Although essentially a Biblical commandment (Bamidbar 9:11), the Gemara (Pesachim 120a) explains that nowadays, since we do not have the Korban Pesach, this mitzvah is currently Rabbinic.

The question is: Which bitter herb best fits the mitzvah’s criterion? Many will instantly answer: “Why, horseradish of course. This is the tradition from the alter heim, what our zaydies and bubbies used for maror back in Europe.”

Although this is certainly true, on the other hand it turns out that, technically speaking, with all factors considered equal, horseradish may not currently be the optimal choice for maror.

In fact, the Mishnah (Pesachim 39a) lists five different types of herbs that are classified as “maror” and may be used as such at the Pesach Seder. However, the Gemara (ad loc.), and later codified by the Shulchan Aruch (Orach Chayim 473:5), and cited by many authorities, maintains that the herb that best fulfills the criteria is “chazeret”, a.k.a. “chasah”. This refers to lettuce (salatin), which starts out soft (the leaves) and ends up hard (the stalk), similar to the enslavement in Egypt that started out “easy”, as a paying job, and deteriorated into total subjugation and inhumane enslavement. Also, lettuce, when it starts to grow is very sweet; the longer it is left in the ground the more bitter it becomes. The Gemara explains that the reason lettuce is referred to as “chasah” (even to this day in modern Hebrew) is because Gd was “chasah” — had mercy — on the Jewish People in Egypt, and redeemed them from slavery.

If so, why is there a tradition for using horseradish instead? Indeed, although several early authorities mention using horseradish at the Seder, it was not actually as maror. Rather, they included horseradish as an ingredient in charoset! So how did this vegetable become the most commonly used bitter herb for maror?
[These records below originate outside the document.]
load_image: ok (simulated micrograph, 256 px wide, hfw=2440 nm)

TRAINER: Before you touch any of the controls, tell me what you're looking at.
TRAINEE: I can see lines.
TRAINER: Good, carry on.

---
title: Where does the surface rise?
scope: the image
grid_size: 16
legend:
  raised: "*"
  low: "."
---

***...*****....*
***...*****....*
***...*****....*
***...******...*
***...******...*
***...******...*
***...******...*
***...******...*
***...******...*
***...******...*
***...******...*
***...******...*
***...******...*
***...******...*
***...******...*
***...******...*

The main reason was due to lettuce’s lack of availability around Pesach time throughout Europe and Russia over the years, especially with the ground still frozen in many areas. This reason, coupled with lettuce’s tendency to be insect-infested, placed horseradish, although further down the Mishnah’s list of acceptable vegetables, as the bitter herb of choice as maror for the Seder.

In fact, the Chasam Sofer and, later, the Mishnah Berurah ruled that even with lettuce available, if one does not know how to properly check for bugs it is still preferential to eat horseradish for maror. More recently, the Steipler Gaon was known to be very stringentwith using horseradish and not lettuce, and is quoted as saying that “it is preferable not to eat maror at all than to eat lettuce, because if one mistakenly eats even one bug he violates four Torah prohibitions”. Certainly while fulfilling a mitzvah one would not want to, Gd forbid, commit transgressions!

Yet, nowadays, the recent influx of the “Gush Katif” type of “Greenhouse Grown Bug-Free” Romaine lettuce allows us to enjoy the best of both worlds: Romaine lettuce for maror that is much easier to check and ensure that it does not contain any uninvited “guests”. Fascinatingly, it turns out that the not-so-bitter truth is that the optimal bitter herb for maror nowadays is the not-so-bitter, but bug-free, Romaine lettuce.